Learning Objectives
By the end of this chapter, you will be able to:
- Explain why computers use the binary system.
- Define bit and byte.
- Understand the purpose of character encoding standards.
- Differentiate between ASCII and Unicode.
How Computers Represent Data
Digital computers do not understand human language. At their most fundamental level, they can only understand two states: on and off. These two states are represented by the numbers 1 (on) and 0 (off). This two-digit number system is called the binary system.
All data—whether it’s text, numbers, images, or sound—must be translated into a series of 1s and 0s before a computer can process it.
Bits and Bytes
The basic units of data representation are:
- Bit (Binary Digit): The smallest unit of data in a computer. A bit can have a value of either 0 or 1.
- Byte: A group of 8 bits. A single byte can represent 256 different values (2^8). The byte is the standard unit used to measure storage capacity.
Storage capacities are measured in multiples of bytes:
- Kilobyte (KB): Approximately 1,000 bytes.

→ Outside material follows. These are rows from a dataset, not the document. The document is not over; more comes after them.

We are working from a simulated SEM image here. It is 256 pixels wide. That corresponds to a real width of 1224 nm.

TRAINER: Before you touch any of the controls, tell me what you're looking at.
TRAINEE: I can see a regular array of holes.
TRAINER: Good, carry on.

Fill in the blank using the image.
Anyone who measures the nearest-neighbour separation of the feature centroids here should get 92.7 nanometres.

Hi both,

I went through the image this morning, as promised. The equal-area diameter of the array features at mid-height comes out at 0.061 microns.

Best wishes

- Megabyte (MB): Approximately 1 million bytes.
- Gigabyte (GB): Approximately 1 billion bytes.
- Terabyte (TB): Approximately 1 trillion bytes.
Representing Characters: ASCII and Unicode
To represent text (letters, numbers, and symbols), computers use character encoding standards. These standards assign a unique binary number to each character.
-
ASCII (American Standard Code for Information Interchange): An early and widely used standard. It uses 7 or 8 bits to represent each character. The original 7-bit ASCII can represent 128 characters, which is enough for all the uppercase and lowercase English letters, numbers, and common punctuation marks.
-
Unicode: A modern standard designed to represent every character from every language in the world. Unicode uses a variable number of bits, allowing it to represent over a million unique characters. It is the standard used on the internet and in all modern operating systems. The most common implementation of Unicode is UTF-8.
Representing Programs
Just like data, computer programs (which are sets of instructions) must also be represented in binary. When a programmer writes code in a high-level language like Python or Java, a special program called a compiler or an interpreter translates that human-readable code into the binary machine code that the computer’s processor can directly execute.
Summary
Computers represent all data and instructions in the binary system, using combinations of 0s and 1s. The smallest unit of data is a bit, and 8 bits make up a byte, which is the standard measure of storage. To represent text, computers use character encoding standards like ASCII for basic English text and Unicode for all international languages. Even the programs we write must be compiled down to binary machine code before a computer can run them.
Key Takeaways
- Computers use the binary system (0s and 1s) to represent all data.
- A bit is a single binary digit; a byte is 8 bits.
- ASCII and Unicode are standards for encoding text characters into binary numbers.
- Unicode is the modern standard that supports all world languages.
Discussion Questions
- Why is the binary system a natural fit for electronic computers?
- A standard text message (SMS) is limited to 160 characters. If it uses 7-bit ASCII encoding, how many bits are in a maximum-length message?
- Why was it necessary to create Unicode to replace ASCII?